1) from the /23 part, you generate the subnet mask. This is an unsigned 32 bit integer with the 23 upmost bits set.
Thanks! I’ve choosen another path though.
I’m not converting the IP’s to serials and then do a more then less then comparison between the source ip.
This will be implemented in the next major version which ‘might’ come in a month or so.
1,000,000 spams stopped and counting!
Hi Chris, just thought I’d pop you a quick note. We’ve got the registered version running on a dozen or so servers now – just on our 8 top servers we have prevented over 1,000,000 spam emails reaching the servers.
As for the latest (couple of days ago) Trojan that is trying to spread by email – well, all we’ve noticed is the greylist logs are a little bigger.
Thank-you very much for your wonderfull tool: it really works as expecded stopping tons of spam mails per day.
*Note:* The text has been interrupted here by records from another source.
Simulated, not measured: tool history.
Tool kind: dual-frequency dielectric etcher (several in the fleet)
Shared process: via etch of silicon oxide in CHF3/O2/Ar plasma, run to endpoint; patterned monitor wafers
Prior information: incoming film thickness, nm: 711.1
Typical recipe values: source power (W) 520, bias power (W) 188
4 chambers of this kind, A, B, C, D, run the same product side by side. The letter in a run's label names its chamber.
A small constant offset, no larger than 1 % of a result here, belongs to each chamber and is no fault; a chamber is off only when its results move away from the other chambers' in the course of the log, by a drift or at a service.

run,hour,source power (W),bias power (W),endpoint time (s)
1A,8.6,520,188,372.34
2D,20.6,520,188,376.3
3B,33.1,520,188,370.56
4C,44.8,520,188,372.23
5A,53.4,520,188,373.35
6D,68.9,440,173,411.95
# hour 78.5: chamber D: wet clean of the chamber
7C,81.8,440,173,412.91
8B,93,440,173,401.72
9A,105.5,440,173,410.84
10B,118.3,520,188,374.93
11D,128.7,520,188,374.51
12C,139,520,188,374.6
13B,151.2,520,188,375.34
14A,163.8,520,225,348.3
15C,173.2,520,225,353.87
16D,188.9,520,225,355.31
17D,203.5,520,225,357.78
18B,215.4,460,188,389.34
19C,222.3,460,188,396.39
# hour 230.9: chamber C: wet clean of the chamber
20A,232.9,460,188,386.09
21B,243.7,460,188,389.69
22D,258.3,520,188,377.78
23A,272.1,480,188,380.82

Can this be configured so that it only works on one domain? As I host mail, I do not want to annoy customers while I test this.
Heyden Kirk: Unfortunately not. The next version (2.0) which is still under development will have a function for ‘learning’. This means that it does all the processing while no mails are blocked so that the filter gets to know you senders email patterns.
I had a slight issue with the greylist program recently, it was running amazing for about a week and then all of a sudden it stopped allowing email to get through. I disabled and then re-enabled to see if that made a difference, disabled, deleted the directory downloaded a new copy and started it up and same thing, full blocking of all email to the server. Is there anything I can check because while it worked, it ran like a champ.
Problem is, in this way i am not able to identify the original user who is sending email to my gmail account. For example if Sue at sue@hotmail.com sends an email to my gmail account and it gets forwarded to my test domain account it will have the same format in the database as i mentioned earlier. Since from the database i would never know that email came from Sue, what would be the way to identify the original user of the email?
My guess was that since my gmail account is already been whitelisted, when Sue sends me an email it really dosent matter if i whitelist her email separately because my gmail account is already in the whitelist.
I apologize if my language here is a bit confusing. Any help on this would be appreciated. I would love to implement this in my real environment.
I have problem to get e-mail through while having greylist enabled. I am running version 1.3.1.
I have tried disable and then enable it again. I don’t know what to do. I have also tried download a new copy.
Greylist have worked great for about 6 months, but now something have happened.
I have had some problems with this on certain customers servers. Here are some tips to help those of you in trouble.
After creating a database and enabling the Greylist sink, sometimes all mail will be blocked. Greylist admin will also report nothing.
There is another problem where you have run the enable command too many times. This creates more than one sink. I have found this to be a huge problem and not even realising it.
Hi. Just added this great tool to a site. It look fine, but i realized after 1-2 hours that it was not so happy to talk to some mail servers. In the log it said “SMTP – 250”, but on the sending server it said “host dropped connection”. I tried everything of the above things. At last i had to drop using it. Any ideas ??
P.S. Really sorry about that because greylisting i a smashing good techique.
I also noticed that messages with status 250 in log file are dropped.
has someone any ideas to fix this bug ?
This mails are “return receipt, delivered or read messages” and JEPs are blocking this messages.
I think that is a huge bug.
Lars: Regarding the ‘interesting problem’; it’s not a lot message you see, but the autowhitelist in action.
When you have it active then when a outbound mail is sent, then the recipient email address gets added to the inbound sender whitelist. This gets logged in the listener like that.
After x hours then the sender email address gets automatically removed.
Thus, not a bug – it’s a feature.
I would just like to say thanks for taking the time to write one of the most amazing programs I’ve ever seen.
I’m planning on registering our copy as soon as I can get it approved.
I have just installed this on a server running 2003 and Exchange 2003. Emails are coming straight in from everywhere with no delay at all. he system is also running Symantec’s Mail Security for Exchange, do I need to uninstall this first?? Also, when I telnet to port 25 on the server it still appears that Exchange service is listening, should the SMTP banner look different?
Seems like it’s not activated. Have you enabled it?
Normally Greylist works fine with other spam products, but ofcourse there’s no guarantee. I know that other people use Symantec’s products together with Greylist.
The banner should not change as it’s not replacing the IIS SMTP service.
More questions? –> Look in the Greylist forum.
You rock! Thanks for the great tool. A solid Directory Harvesting Attack killer is what I was looking for.